There are all kinds of martial arts terms that mean nothing to me, but here are a few blurbs that I found interesting.
If there is one universally recognized set for the Moslem style it is the spring leg or tan tui. At first blush tan tui seems colosally unimpressive. The moves are repetitious, stretched out, almost mechanical and performed up and back as though on a track; each segment is termed a “road”. The original style was subdivided into ten such roads. Later, a southern version was introduced that split some of the harder roads into more digestible bites and expanded the set to 12 roads. To this day, if you say you practice tan tui, those in the know will immediately ask “ten or 12?” Tan Tui is a popular set adopted by many styles and lent a special flavor by each. For instance, in one branch of mantis, there is a 14-road tan mi. With such popularity tan tui became one of the first universal kung-fu sets and therefore can claim a part as forerunner of contemporary wushu’s standardized forms.

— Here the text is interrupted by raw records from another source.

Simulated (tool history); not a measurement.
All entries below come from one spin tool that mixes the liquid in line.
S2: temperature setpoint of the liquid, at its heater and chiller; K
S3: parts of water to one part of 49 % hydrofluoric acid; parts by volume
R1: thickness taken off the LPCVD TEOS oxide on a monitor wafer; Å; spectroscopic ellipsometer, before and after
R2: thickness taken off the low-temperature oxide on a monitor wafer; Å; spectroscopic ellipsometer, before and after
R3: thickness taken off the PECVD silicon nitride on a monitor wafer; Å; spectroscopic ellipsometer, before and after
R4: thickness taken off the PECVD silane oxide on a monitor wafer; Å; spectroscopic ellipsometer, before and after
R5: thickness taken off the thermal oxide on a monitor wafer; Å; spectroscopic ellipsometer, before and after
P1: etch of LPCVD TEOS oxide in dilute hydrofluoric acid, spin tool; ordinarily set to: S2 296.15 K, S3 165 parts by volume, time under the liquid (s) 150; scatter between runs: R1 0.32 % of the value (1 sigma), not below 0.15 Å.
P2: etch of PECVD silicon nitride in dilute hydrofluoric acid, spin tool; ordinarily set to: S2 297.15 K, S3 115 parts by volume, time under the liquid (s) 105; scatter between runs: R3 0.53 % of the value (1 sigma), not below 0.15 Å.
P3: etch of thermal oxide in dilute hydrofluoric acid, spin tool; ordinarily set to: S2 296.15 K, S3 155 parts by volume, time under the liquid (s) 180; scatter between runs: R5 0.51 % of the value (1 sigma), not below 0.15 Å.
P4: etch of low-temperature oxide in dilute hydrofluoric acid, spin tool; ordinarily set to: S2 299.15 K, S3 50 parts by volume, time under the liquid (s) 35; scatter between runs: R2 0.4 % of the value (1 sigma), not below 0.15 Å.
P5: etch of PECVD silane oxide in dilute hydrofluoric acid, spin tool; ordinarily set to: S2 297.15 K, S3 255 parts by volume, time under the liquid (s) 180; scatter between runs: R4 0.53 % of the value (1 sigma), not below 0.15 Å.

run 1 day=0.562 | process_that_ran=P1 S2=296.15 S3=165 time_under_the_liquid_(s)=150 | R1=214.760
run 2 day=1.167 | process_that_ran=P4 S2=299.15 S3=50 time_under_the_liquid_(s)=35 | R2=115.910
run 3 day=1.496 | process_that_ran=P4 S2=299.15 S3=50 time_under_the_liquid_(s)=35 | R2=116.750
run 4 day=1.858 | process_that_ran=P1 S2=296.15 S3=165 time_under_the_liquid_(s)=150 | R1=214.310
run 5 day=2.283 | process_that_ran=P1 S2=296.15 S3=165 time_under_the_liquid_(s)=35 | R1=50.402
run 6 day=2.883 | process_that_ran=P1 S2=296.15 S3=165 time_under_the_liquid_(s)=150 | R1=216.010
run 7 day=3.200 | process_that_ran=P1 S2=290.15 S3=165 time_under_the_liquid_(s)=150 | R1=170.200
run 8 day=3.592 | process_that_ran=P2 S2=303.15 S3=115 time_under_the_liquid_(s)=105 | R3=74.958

Tan tui is said to have been created in the Ming dynasty by ChaShagmir (a distinctly Moslem name even in Chinese). Chamir, as he was called, was among those who went to the coast to protect the shores of China against raids by Japanese pirates. However, on this long journey he became sick from the harsh weather conditions. He was left to recuperate in a mountain village in Guanxian County. His hosts in this small village were so kind to him that when he recovered that autumn and watched them practice their kung-fu after harvest he decided to teach them the art he had devised. They were grateful and his art spread far and wide from this origin. People took the first syllable of his name “Cha” and thus the style known as “cha chuan” – cha fist, was born. Originally its basis, the tan tui set, was composed of 28 routines – one for each letter of the Arabic alphabet. Eventually everything was compiled into the ten road spring leg which remains with us today.
Known throughout China tan tui is particularly practiced in Henan, Hebei, Shangtung and Shaanxi provinces. Since its origins lie with the Hui people there is even a proverb: From Nanjin the best tan tui is that of the Hui people” which becomes the pun, “Hui (Moslem) Hui (best) Tan Tui”.
As it progressed cha style and other Moslem boxing methods became known under the general name of jiao men (sect fighting). Of the many jiao men forms one group in particular, the ten sets of cha chuan, is famous. Like the ten core sets of shaolin, these famous forms encompass the entire repertoire of the cha style, not counting weapons. The first one taught is generally cha No. 4, a famous long fist form.
In certain widely accepted styles the Moslem presence has also been strong. In hsing-I for instance, many of the great practitioners were of Moslem origin and it may be that the real rudiments of the style are from Moslem culture. In weapons work, too, Moslem fist is well-represented with jiao men boasting five tiger hook sets and over ten saber sets. And last but not least, Moslems were often placed in the dangerous position of bodyguard because of their relatively non-affiliated status with other Chinese elements. Rising to this occasion they developed the beautiful and powerful style known throughout the world as pa chi (eight extremes). As the Chien Lung emperor stated in the 19th century, “For health we have tai chi, for protection pa chi.”
In modern times we are constantly assailed with representations of Arab culture as seemingly comprised of religious fanatics and terrorists. Martial arts training is a nice antidote for cultural ignorance. We are allowed through it to replicate the actions practiced by different people from different cultures who lived centuries from us. We cannot only improve our health and our skills but don another person’s shoes and walk down his path, or in the case of tan tui, ten roads.